Incentivise stakeholders to continue to develop regional and international standards for earth-based materials that can be integrated into local and regional building codes and material standards (CRAterre-EAG 1998; New Zealand Standards 1998; Vyncke, Kupers and Denies 2018; Africa Research and Standards Organisation 2018; Schroeder 2018).

Increase education and demonstration to boost societal and industry acceptance of earth buildings


Incentivise professionals to develop awareness among clients and to build the research capacity to address negative perceptions and technical challenges.


To incentivise the adoption of low-carbon, earth-based materials, education on their positive impacts needs to be extended to building owners as well as finance and insurance companies.


Education on the appropriate design and integration of earth-based materials is critical for reducing operational carbon, especially for housing in tropical rainforest and savanna climates.

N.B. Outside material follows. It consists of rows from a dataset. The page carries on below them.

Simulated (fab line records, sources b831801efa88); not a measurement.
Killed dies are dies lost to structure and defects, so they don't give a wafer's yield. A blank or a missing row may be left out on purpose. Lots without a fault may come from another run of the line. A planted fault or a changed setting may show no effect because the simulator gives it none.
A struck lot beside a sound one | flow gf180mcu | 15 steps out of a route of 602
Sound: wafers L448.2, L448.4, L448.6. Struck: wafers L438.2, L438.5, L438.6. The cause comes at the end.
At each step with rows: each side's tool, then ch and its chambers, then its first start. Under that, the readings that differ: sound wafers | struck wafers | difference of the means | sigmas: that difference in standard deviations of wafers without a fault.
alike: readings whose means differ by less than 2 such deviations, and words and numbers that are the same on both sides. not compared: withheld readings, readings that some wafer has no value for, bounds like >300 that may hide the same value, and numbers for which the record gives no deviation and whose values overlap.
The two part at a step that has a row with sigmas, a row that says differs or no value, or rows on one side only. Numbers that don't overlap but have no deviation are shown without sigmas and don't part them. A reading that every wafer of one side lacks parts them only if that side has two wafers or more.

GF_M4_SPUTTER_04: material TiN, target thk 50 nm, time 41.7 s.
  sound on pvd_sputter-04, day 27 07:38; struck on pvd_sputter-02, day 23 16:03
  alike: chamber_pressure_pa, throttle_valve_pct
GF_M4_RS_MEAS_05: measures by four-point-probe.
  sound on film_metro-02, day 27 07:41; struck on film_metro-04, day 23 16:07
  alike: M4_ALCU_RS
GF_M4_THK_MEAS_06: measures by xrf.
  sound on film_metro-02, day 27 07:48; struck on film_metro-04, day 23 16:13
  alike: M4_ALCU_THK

Figure 5.17 Compressed earth block masonry wall and on-site manufacturing in Dakar, Senegal

Senegal is experimenting with typha weed biomass to develop earth-based structures.

Credit: Worofila

Box 5.2

Greening the masonry value chain in West Africa

With their young populations and growing need for infrastructure and housing, developing countries in Africa represent the future in concrete masonry demand. West Africa has traditionally imported most of the clinker and cement that it uses for concrete production, due to the lack of suitable limestone reserves. Given the high carbon footprint of concrete masonry structures that rely on Portland cement binders, however, the development and adoption of local, low-carbon alternatives is key.

Ghana has the highest use of Portland cement in sub-Saharan Africa, at 215 kilograms per person (Harder 2021). Across West Africa, reducing import dependence through substitution of Portland cement with earth-based, locally available cementitious materials and pozzolana resources will be key to driving down CO2 emissions and increasing economic resilience (Bediako, Amankwah and Adobor 2015). Already, leading cement companies in Ghana, such as SUPACEM and Pozzomix Cement, are using calcined clay cement as an alternative to clinker-based cement.

Adobe earth masonry technologies have a long history in West Africa. They are traditionally made from ubiquitous laterite soils comprising sand, clay, silt, and pebbles, sometimes mixed with cow dung or fibre from guinea grass straw. The modern version of adobe is the compressed earth brick, produced using chemical stabilisation and compaction to improve mechanical performance. Earth masonry is based on community-specific knowledge as well as small-scale industrial manufacturing of stabilised earth block products.

For countries that supply West Africa with cement, such as Senegal, using low-carbon fuels in production and integrating earth-based masonry products into the value chain is critical. One of Senegal’s largest cement companies, Sococim, is using alternative fuels such as groundnut hulls. Senegal is also experimenting with using typha aquatic weed biomass to develop earth masonry walls and roofing products on-site (see Figure 5.17).